The Irish Times view on North Korea and Russia: a dangerous liaison

Kim Jong-un holds the whip hand in negotiations and will extract a high price if he supplies Vladimir Putin with weapons

The quid pro quo will be expensive, controversial, and a clear breach of international law. At a meeting later this month, likely to be in the Russian city of Vladivostock, president Vladimir Putin will ask North Korea’s dictator Kim Jong-un for artillery shells and antitank missiles to stock his depleted armoury.

In return, on what will be his first foreign trip since 2019, the North Korean leader wants Russian help to build its next generation of defence assets – advanced technology for satellites and nuclear-powered submarines. North Korea made two failed attempts this year to launch a spy satellite into space. And he will want food and hard currency for his starving people.

This time Kim holds the whip hand in negotiations and will extract a high price. Russia’s costly 18-month war in Ukraine is depleting its ammunition stocks and its capacity to replenish them. It is also desperate to build international support for its Ukraine campaign, no matter how obnoxious the source, and no matter what UN embargo resolutions it flouts in the process.

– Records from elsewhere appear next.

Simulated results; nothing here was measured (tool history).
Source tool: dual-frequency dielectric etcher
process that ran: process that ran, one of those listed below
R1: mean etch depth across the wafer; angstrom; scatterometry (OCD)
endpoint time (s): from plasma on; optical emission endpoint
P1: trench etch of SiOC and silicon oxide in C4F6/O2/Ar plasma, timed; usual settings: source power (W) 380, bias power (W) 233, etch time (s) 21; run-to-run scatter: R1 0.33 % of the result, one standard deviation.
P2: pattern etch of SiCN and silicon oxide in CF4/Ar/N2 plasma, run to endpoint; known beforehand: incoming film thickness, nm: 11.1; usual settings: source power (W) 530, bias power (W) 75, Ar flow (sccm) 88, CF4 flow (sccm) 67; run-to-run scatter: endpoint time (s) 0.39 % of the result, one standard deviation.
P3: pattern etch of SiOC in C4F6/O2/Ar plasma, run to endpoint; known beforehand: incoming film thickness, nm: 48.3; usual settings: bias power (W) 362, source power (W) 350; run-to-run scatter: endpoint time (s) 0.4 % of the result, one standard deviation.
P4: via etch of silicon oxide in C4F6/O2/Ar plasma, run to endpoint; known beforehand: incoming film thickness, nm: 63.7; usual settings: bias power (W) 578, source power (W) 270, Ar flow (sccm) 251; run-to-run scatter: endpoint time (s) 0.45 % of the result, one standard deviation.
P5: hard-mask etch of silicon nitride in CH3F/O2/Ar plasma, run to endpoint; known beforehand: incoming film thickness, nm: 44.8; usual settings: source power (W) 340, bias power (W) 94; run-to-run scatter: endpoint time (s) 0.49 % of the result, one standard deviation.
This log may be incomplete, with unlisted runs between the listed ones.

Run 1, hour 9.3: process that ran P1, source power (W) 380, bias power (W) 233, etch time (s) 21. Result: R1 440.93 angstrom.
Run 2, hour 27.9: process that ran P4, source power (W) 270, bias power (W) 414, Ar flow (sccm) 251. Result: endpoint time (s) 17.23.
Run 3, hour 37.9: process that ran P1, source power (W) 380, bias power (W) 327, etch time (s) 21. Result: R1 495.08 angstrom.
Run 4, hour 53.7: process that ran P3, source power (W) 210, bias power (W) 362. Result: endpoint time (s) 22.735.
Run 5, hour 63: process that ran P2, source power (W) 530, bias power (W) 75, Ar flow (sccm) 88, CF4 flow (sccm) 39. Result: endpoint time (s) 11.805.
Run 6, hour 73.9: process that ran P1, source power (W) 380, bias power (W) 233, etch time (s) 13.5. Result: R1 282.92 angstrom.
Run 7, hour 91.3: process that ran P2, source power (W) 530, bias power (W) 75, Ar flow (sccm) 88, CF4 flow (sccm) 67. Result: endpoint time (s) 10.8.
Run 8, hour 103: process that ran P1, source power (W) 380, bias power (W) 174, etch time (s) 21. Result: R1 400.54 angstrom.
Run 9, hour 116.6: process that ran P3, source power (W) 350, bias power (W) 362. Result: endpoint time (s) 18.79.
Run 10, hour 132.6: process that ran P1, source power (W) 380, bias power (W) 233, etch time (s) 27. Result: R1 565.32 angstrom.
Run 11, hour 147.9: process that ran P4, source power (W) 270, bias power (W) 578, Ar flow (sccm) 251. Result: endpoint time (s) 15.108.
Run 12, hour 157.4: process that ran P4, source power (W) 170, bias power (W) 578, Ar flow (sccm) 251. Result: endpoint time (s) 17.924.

The link-up – renewing a long history of defence co-operation between the two pariah states – reflects not strength but material and strategic weakness and international isolation on both sides. And the US has warned that Pyonyang would pay dearly for facilitating Russia’s war. “Providing weapons to Russia... to try to conquer territory that belongs to another sovereign nation, this is not going to reflect well on North Korea and they will pay a price for this in the international community,” US national security adviser Jake Sullivan said on Tuesday.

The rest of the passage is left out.